Wandered along to the Damian Hirst extravaganza at the Tate Modern over the weekend and was predictably unenthused. To me it was a perfect place to take a few youngsters and pretend that they have experienced some sort of culture. Hirst’s oeuvre is in the main flash-bang, the drip-spin, spotted, gore and utensil work appeals to the superficial, the fashionable and the childish.
So in terms of my plan it was a result. However one particular exhibit really got my goat, and it wasn’t so much the object itself but the curating of it that rankled. That Mr Hirst was able to find someone foolish enough to allow him to corrugate a skull with a pound or two of cut diamonds is neither here nor there. It is marginally interesting as an idea and has something about it. But the way that the object is set is extraordinary in itself.
One small object, less than a foot square (indeed human head sized) is allowed to take up the entire space in the cavernous Turbine Hall.
In the vast and deliberately darkened void looms a small black building, picked out with soft lights. It sits, discreet and self-important. A couple of ostentatious (armed) security guards loiter with intent. One is ushered round the back, out of sight where a terminus style queue worms itself packed and invisible in the shade. The queue is strictly controlled and lengthened by what appears to be a deliberate policy of delaying entry into the inner sanctum. The slower people are allowed to pass through, the greater the queue, the greater the ‘experience’ the greater the awe.
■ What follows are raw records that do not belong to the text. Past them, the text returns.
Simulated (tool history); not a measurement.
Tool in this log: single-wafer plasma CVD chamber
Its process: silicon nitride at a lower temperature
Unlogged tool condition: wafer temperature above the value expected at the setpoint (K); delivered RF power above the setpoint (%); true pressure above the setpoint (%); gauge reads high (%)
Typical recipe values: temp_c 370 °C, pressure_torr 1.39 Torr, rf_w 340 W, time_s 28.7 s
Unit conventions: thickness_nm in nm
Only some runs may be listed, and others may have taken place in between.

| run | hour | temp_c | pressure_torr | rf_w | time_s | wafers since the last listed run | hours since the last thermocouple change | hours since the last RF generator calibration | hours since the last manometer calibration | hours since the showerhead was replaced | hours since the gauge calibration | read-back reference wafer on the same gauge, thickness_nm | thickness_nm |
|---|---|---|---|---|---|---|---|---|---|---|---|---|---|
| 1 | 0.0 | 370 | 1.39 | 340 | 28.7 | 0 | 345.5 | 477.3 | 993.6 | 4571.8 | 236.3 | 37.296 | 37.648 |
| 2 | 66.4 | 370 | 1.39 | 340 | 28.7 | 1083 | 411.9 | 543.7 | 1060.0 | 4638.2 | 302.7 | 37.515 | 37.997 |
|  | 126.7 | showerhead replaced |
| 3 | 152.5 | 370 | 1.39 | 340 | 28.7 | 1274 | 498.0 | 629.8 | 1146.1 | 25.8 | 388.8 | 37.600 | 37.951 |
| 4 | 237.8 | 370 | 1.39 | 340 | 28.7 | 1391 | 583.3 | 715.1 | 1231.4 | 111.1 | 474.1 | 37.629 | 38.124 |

Finally one is allowed to enter a pitch-black room and there is the Aztec bling, picked out by a dozen pin-prick spots.
It struck me, that what was happening was an attempt, by a taxpayer funded body,
to grant this small object some form of secular divinity. The pomp and circumstance, the whole theatrical performance designed to create a denationalised crown jewel.
It left a distinctly deflated feeling. The children? They were antagonised and bored by the queue, didn’t understand what the fuss was about.